Nectar, the loyalty card anchored by J Sainsbury and Barclaycard, faces uncertain future after the two major backers signalled they would cut back their involvement with the scheme.

Nectar, the loyalty card anchored by J Sainsbury and Barclaycard, faces uncertain future after the two major backers signalled they would cut back their involvement with the scheme.

Justin King, the new chief executive of Sainsbury's, has told Nectar's parent company, Loyalty Management UK, that he wants to slash the supermarket giant's £20m annual budget for promoting the scheme and offering Nectar cardholders discounts and free gifts.

Sainsbury's review follows dissatisfaction at Barclaycard over the performance of the Nectar scheme. It stopped offering the scheme to new cardholders in June, when it decided that longer "0 per cent" finance offers were more significant in tempting customers.

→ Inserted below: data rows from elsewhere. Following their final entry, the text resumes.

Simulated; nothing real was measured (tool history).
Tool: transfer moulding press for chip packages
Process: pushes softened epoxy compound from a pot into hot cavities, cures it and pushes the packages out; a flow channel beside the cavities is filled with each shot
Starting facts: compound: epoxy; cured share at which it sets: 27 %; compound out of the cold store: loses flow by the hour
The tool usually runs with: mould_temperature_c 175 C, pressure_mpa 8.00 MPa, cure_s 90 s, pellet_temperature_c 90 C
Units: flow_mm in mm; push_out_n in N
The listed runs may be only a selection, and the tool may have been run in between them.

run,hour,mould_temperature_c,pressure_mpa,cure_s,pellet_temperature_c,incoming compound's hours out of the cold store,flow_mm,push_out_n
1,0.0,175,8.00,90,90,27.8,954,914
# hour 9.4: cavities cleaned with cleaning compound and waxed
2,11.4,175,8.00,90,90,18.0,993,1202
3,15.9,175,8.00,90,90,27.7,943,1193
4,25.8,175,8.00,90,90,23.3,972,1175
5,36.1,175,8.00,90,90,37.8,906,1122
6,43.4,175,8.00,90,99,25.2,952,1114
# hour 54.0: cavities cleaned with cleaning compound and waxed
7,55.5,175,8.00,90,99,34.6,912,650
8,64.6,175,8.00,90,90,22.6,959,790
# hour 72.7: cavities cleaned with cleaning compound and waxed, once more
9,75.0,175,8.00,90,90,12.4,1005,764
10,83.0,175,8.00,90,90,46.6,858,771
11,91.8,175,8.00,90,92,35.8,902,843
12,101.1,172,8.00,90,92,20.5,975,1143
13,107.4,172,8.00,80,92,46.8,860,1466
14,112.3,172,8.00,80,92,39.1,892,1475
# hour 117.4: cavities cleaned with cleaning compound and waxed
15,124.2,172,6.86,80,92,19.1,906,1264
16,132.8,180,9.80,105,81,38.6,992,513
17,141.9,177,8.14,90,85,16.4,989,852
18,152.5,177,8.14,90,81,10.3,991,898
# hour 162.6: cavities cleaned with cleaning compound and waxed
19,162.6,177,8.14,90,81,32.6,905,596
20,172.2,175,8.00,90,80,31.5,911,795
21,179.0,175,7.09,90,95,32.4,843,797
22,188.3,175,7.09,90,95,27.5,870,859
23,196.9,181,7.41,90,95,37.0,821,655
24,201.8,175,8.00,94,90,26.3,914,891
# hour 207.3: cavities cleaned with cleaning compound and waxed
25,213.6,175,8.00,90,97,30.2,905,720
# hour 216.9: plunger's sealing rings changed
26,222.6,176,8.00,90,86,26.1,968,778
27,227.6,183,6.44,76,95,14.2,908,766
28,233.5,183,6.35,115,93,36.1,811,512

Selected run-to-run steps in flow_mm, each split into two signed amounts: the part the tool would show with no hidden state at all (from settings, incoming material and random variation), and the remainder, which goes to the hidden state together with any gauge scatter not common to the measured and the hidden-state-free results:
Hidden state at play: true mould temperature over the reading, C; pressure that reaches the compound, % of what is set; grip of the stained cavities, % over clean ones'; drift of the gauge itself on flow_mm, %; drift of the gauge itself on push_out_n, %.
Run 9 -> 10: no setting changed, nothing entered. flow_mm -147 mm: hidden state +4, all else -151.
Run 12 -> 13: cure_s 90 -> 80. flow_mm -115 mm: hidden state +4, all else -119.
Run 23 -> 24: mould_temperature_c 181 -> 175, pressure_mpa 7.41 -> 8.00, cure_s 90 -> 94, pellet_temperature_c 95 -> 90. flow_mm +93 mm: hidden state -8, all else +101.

Although Sainsbury's has several years still to run on its contract with Nectar, it has significant leverage with which to demand new terms, since its 14 million-strong customer base is the most significant of all the participants.

Loyalty Management lost £40m in the two years to 30 September 2003. Sainsbury's launched Nectar after Tesco poached the contract to offer AirMiles with its loyalty card.

Sixteen companies are now members of the Nectar scheme, but recent joiners, such as ebookers, are more marginal players. Companies which signed up earlier include Debenhams , Ford and Vodafone.

Brian Sinclair, the client services director at Loyalty Management, said Nectar was continuing to grow. "It's the best possible investment. We are confident that our sponsors feel that," he said.

Loyalty Management says that more than half of all UK households participate in the Nectar scheme and the 16 sponsors account for 40 per cent of the average household's spending.

Mr King announced a review of the extent of Sainsbury's participation in Nectar as part of his new strategy to turn around the company's ailing fortunes. His performance has failed to dampen bid speculation, however, with suggestions over the weekend that the veteran financier George Magan - the founder of Hawkpoint merchant bank and now chairman of Lion Capital Advisers, a private equity firm - is attempting to establish a consortium to make a £5bn bid.